Church of the Assumption v. Travelers Fire Insurance

146 Conn. 223 | Conn. | 1959

146 Conn. 223 (1959)

THE CHURCH OF THE ASSUMPTION OF THE BLESSED VIRGIN ANSONIA, CONNECTICUT
v.
THE TRAVELERS FIRE INSURANCE COMPANY ET AL.

Supreme Court of Connecticut.

Argued February 5, 1959.
Decided February 17, 1959.

DALY, C. J., BALDWIN, KING, MURPHY and MELLITZ, JS.

Joseph P. Cooney, with whom were Henry F. Cooney and, on the brief, John F. Scully, for the appellant (plaintiff).

John C. Flanagan, for the appellees (defendants).

KING, J.

The plaintiff was the owner of a building used as a convent which, in February, 1953, was appraised *224 at $67,750. It was decided to replace the building with a new structure immediately adjacent. By June 29, 1955, the new building was nearly completed. The old one had been vacated, its demolition by a wrecking company had commenced and the doors, windows, radiators, bathtubs and piping had been torn out and removed from the building. Still intact were the roof, ceilings, floors and halls, or about 90 per cent of the structure as appraised in 1953. On June 29, 1955, the old convent was entirely destroyed by fire. The plaintiff carried fire insurance on all its buildings, including that one. The aggregate coverage was over $1,400,000, distributed among the ten defendant insurance companies. Each was liable for its pro rata share of any loss within the coverage of its policy.

While the answer denied the allegations of the complaint both as to the plaintiff's loss and as to its fulfilment of the conditions of the policies, the foregoing facts were in effect conceded at the trial and there was no claim of nonfulfilment by the plaintiff of any of the conditions of the policies or of any infirmity in the coverage of the policies. Thus the single basic issue presented to the jury was the amount, if any, of the plaintiff's recoverable damages. At the trial, the defendants stressed the claim that the plaintiff had really sustained no loss since it had little, if any, further use for the building, intended to abandon it and had contracted for its demolition, which had commenced. Some of the problems incident to this type of claim form the subject matter of annotations in 8 A.L.R. 2d 1408, 1410, and 29 A.L.R. 2d 888. We are, however, not required to consider the claim, for reasons which will appear.

The jury returned a verdict for the defendants, and the plaintiff appealed from the judgment *225 thereon, assigning error in certain portions of the finding, in the charge and in the denial of its motion to set aside the verdict as against the evidence.

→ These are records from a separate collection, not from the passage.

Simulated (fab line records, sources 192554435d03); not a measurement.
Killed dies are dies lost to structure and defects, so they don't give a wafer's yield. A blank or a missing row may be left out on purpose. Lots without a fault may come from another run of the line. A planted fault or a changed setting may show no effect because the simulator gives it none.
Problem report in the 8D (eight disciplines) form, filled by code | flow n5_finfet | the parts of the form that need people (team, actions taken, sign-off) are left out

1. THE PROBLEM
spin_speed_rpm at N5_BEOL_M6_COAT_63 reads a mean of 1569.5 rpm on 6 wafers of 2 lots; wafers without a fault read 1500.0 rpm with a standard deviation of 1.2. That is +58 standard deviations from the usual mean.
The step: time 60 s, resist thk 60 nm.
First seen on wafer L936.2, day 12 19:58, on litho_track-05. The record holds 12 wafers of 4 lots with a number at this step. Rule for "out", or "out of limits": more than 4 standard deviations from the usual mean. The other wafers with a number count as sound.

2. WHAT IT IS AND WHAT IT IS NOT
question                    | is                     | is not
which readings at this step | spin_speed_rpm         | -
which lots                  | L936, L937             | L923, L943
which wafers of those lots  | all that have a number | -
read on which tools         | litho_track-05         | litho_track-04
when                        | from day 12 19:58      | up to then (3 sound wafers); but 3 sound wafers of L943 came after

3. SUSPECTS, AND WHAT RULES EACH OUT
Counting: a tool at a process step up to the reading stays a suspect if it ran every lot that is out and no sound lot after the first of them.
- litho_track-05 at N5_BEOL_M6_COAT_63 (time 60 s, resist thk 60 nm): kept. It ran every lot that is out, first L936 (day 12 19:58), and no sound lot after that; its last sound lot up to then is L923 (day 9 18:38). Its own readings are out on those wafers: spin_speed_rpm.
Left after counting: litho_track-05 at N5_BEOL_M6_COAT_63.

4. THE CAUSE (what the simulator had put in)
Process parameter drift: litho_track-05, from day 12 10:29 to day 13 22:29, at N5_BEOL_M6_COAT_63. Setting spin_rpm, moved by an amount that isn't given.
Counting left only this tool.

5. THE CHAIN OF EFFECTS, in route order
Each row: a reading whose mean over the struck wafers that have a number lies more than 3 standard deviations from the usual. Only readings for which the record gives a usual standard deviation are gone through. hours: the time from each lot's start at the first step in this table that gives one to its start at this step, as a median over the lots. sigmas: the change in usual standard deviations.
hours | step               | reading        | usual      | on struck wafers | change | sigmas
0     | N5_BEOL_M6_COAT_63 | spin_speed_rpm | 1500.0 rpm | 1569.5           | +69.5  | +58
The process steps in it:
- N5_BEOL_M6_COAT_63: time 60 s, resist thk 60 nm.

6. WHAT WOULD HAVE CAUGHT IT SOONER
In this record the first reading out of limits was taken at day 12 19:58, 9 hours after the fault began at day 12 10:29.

Under the applicable terms of the policies, which were substantially identical except for the amounts of coverage, the obligation of the defendants was, at most, to pay "the actual cash value of the property at the time of loss." This amount was claimed by the plaintiff as its measure of recovery. Under the pleadings, it had the burden of proving facts from which the jury could estimate, with reasonable certainty, the amount, in dollars, of its measure of recovery, that is, the amount in dollars of the actual cash value of the property immediately before the fire. Manthey v. American Automobile Ins. Co., 127 Conn. 516, 519, 18 A.2d 397; Stern & Co. v. International Harvester Co., 146 Conn. 42, 45, 147 A.2d 490. Various methods of proving the actual cash value of property destroyed by fire form the subject matter of an annotation in 61 A.L.R. 2d 711. See Saporiti v. Austin A. Chambers Co., 134 Conn. 476, 479, 58 A.2d 387.

The finding, with such corrections as should be made, reveals that the plaintiff's claims of proof, by which alone the charge must be tested, go no further than to show that over two years before the fire the value of the building was $67,750 and that demolition had progressed to the extent of about 10 per cent of the entire structure. We may assume, without deciding, that the jury could have inferred that the building had lost nothing in value through depreciation or obsolescence, or otherwise, between the time of the appraisal and the commencement of demolition. But there is nothing to indicate the diminution in value due to the substantial, although partial, demolition which in this particular case had admittedly *226 already taken place. That there had been a destruction of but 10 per cent of the structure does not warrant an inference that the diminution in value was also 10 per cent. Structural damage incidental to such demolition by a wrecking company as had occurred might well have caused a heavy diminution in the value of the building as a whole, over and above the value of the materials or property actually removed. The jury were not supplied with any proof from which they could estimate the actual cash value of the building at the time of the fire with the reasonable certainty which the law requires. Stern & Co. v. International Harvester Co., supra. Nor was there proof of a lesser value, such, for instance, as salvage value. The verdict of the jury could in no event have been for more than nominal damages, and therefore no error in the charge would be ground for a new trial. Schmeltz v. Tracy, 119 Conn. 492, 496, 177 A. 520.

The evidence in the appendix, by which alone the action on the motion to set aside the verdict must be tested, discloses nothing to indicate that the plaintiff would in any event have been entitled to more than nominal damages. Accordingly, there was no error in the court's refusal to set aside the verdict.

There is no error.

In this opinion the other judges concurred.